One of the great oddities of discussions of Lochner v. New York is that the case consistently gets blamed for interfering with child labor laws. A few examples:
After discussing Lochner’s support for freedom of contract, a public policy textbook by Professor Thomas A. Birkland states that “even the most basic child labor laws were often struck down under the Lochner logic.”
Historian Jonathan Rees blogs that if the Supreme Court had continued to adhere to Lochner’s vision of freedom of contract, it would have invalidated the FLSA “which includes the first minimum wage and bans child labor.”
An encyclopedia entry, of all things, claims that after Lochner, the Supreme Court “expanded on the idea of substantive due process to strike down laws … prohibiting child labor.”
There are two oddities here. First, in the only case I’m aware of to present the issue of direct state regulation of child labor to the Supreme Court, the Court upheld the law unanimously. Sturges & Burn Mfg. Co. v. Beauchamp, 231 U.S. 320 (1913). Given that Lochner v. New York was decided in 1905, it’s quite obviously untrue that the Justices thought that Lochner’s conception of freedom of contract (or “substantive due process”) prohibited child labor laws. The constitutionality of child labor laws was so well-established that advocates for (much more controversial) protective laws for women consistently tried to lump adult women in with children as classes of workers in need to paternalistic legislation.

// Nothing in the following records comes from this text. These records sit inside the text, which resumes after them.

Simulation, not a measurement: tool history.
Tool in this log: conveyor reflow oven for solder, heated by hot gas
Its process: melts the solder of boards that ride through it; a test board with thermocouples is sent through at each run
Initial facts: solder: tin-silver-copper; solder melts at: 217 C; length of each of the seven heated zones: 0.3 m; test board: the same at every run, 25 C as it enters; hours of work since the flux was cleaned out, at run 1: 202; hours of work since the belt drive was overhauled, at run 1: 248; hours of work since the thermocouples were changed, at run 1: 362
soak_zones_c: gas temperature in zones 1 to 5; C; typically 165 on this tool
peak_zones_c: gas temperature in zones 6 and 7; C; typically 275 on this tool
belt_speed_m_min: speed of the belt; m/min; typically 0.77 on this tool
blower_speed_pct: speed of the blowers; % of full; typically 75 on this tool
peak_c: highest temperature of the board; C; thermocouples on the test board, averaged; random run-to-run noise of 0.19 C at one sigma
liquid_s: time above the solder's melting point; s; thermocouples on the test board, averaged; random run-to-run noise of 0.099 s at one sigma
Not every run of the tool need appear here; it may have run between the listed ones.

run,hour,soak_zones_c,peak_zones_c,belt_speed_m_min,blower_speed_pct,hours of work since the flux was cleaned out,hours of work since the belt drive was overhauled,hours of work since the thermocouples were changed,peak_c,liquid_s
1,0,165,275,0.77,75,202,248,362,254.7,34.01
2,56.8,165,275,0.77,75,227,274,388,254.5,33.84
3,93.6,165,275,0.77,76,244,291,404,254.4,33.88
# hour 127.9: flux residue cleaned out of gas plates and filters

Of course, the Supreme Court did invalidate federal laws attempting to adopt national child labor rules, though these cases were decided on federalism grounds, not freedom of contract grounds. One could almost forgive various academics for confusing federalism concerns with liberty of contract concerns, but for the fact that by the end of the so-called Lochner era in the late 1930s, every one of the forty-eight states had laws banning and regulating child labor. Unlike the national Fair Labor Standards Act passed in 1938, most of these laws restricted children under fourteen, as opposed to sixteen, though a sixteen-year rule was gradually gaining traction. But it’s really bizarre to read over and over again how “Lochner” prevented child labor laws, despite the fact that Lochner managed to coexist with child labor laws in every state.